Capitol Hill analysts blame good old-fashioned politics for Republican complaints that the Congressional Budget Office is using fuzzy math to fuel the fire of Democrats seeking to cast aspersions on the Bush tax cut package.
Sources confirm for Fox News that Rep. Jim Nussle, R-Iowa, chairman of the House Budget Committee, said “the CBO sucks, and you can quote me on that,” in a closed-door GOP leadership meeting two weeks ago.
Sources said the congressman was referring to the agency’s release of an updated analysis of the farm bill, which showed much higher costs than an earlier, higher scoring report. The problem, they said, was the second analysis came after the House already voted on the bill and before the Democratic-led Senate had a chance to do so.
“I think at the time his frustration had gone up a little,” said Brenna Hapes, a spokeswoman for Nussle, who played down reports that Nussle had scheduled a budget oversight hearing on the CBO to attack the agency.
Though the farm bill passed both chambers and has been signed into law, sources inside the meeting said most of the frustration stemmed from the fact that Nussle was not notified by his staff that the updated analysis was coming. All agree, however, that the chairman was clearly angry.
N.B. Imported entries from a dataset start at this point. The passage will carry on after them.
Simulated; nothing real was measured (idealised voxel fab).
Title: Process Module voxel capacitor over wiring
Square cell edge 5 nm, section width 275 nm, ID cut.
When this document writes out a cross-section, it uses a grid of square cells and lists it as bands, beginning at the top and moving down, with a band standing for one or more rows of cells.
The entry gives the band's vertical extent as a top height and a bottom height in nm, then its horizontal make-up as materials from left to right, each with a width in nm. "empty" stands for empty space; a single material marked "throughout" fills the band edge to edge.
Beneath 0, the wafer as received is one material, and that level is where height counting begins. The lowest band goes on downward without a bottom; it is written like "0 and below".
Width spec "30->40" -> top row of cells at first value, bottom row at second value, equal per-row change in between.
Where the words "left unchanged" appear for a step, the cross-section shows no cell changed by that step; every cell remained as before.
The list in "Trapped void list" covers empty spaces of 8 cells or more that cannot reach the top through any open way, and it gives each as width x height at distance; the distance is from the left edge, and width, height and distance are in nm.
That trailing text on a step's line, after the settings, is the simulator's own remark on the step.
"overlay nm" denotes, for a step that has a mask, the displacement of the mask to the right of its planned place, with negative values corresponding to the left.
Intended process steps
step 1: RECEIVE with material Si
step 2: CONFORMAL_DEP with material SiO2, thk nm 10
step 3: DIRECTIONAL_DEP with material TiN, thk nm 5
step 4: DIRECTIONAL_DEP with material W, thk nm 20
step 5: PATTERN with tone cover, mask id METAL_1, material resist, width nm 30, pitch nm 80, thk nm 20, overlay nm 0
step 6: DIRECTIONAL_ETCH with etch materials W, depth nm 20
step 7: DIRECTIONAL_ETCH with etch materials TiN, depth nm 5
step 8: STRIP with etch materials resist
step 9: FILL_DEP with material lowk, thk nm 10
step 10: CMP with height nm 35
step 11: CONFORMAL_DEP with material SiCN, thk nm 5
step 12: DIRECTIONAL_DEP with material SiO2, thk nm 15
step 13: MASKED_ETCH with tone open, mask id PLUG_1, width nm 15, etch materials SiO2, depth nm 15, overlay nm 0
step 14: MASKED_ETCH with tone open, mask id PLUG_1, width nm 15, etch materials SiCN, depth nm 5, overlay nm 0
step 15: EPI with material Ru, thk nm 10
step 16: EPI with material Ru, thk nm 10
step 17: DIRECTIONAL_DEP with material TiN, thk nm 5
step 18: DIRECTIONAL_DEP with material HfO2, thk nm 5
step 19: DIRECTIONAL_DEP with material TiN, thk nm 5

The CBO was created by the Congressional Budget and Impoundment Control Act of 1974 to act as a nonpartisan research and analysis provider for economic and budget policy. ITs recent reports suggest smaller economic growth and surplus estimates and larger deficits than White House projections, which the House has preferred to use as it moves through tax and budget negotiations this year.
Rep. Paul Ryan, R-Wis., a member of the House Ways and Means Committee, told Roll Call that the reason for that is CBO’s use of a “static” economic model, which does not take into account the long-term benefits of tax cuts on the economy, as well as other “dynamic” factors that would reflect consumer spending activity and production resulting from tax relief.
“It’s not like we’re trying to get them to cook the books in our direction,” Ryan said. “We simply are seeking the truth: a better illustration of what is reality.”
But Democrats say the GOP can’t have it both ways – during the Clinton administration, they were happy to use CBO numbers, which were more conservative, while knocking forecasts by the White House's Office of Management and Budget.
“During the Clinton administration, the Republicans thought the CBO numbers were holier than thou,” complained one Democratic aide who did not want to be named.
“Under Bush, there has been a reverse of that. But poo-pooing it because they won’t meet your political agenda is bad policy if anything else,” he added.
Rep. Ken Bentsen, D-Texas, a member of the Budget Committee, agreed. “The Republicans are upset because there is volatility, which is appropriate, but they’re also upset because the numbers don’t come up the way they want them to come out.”
“There has always been battles among the Congress and Executive Branch over whether to use the CBO or the OMB,” he added.
Earlier this year, Republicans showed their exasperation when CBO Director Dan Crippen made public statements linking the dwindling surplus to President Bush's $1.35 trillion tax cut, which extends over a 10-year period and has so far been manifested in $300 billion in rebate checks that went out to most taxpayers last year.
Crippen was appointed three years ago by then-Budget Committee Chairman Sen. Pete Domenici, R-N.M, despite the fact that he was not a favorite among fiscal conservatives in the Republican Party. CBO officials declined comment for this story.
In March, the CBO projected a $121 billion deficit next year — $40 billion more than Bush forecast, blaming the tax cuts, spending increases for defense, homeland security and increased spending. Democrats quickly incorporated the report into their arguments against rolling out more of the tax cut.
Also, where the White House has projected $1 trillion in surpluses starting in 2005, the CBO sees much less, like in the $681 billion range.
Most acknowledge that the differences between the two reports, as well as the two parties, can be traced back to economic philosophy and disputes over how estimates are factored.
“I think they continue to ignore the basic lessons of how a well-designed tax cut can benefit Americans and its not just a matter of tallying up benefit losses that a 20-year bureaucrat has been carrying around throughout his entire career,” charged Pete Sepp, a spokesman for the American Taxpayers Union.
Recent hearings by both the Budget and House Ways and Means Committee sought to air those differences, but there have been no suggestions that the system ought to change anytime soon.
“There is a recognition that economic forecasts are never going to be perfect,” said Hapes. “(Nussle) realizes that (CBO) is sometimes unfairly singled out as a lightening rod. But there is no reason to believe it cannot be improved.”
Kevin Hassett, a resident scholar with the American Enterprise Institute, suggested in the May 2 budget hearing that a more independent body be set up for fiscal policy decisions, based on the Federal Reserve’s professional staff.
“Such a measure may significantly reduce the chance that political influence could have an impact on the analysis of the economic staff,” he said, “and might also restrain the tendency for the economic analysis to be tied to unrealistic projections of future policies, as is now sometimes the case.”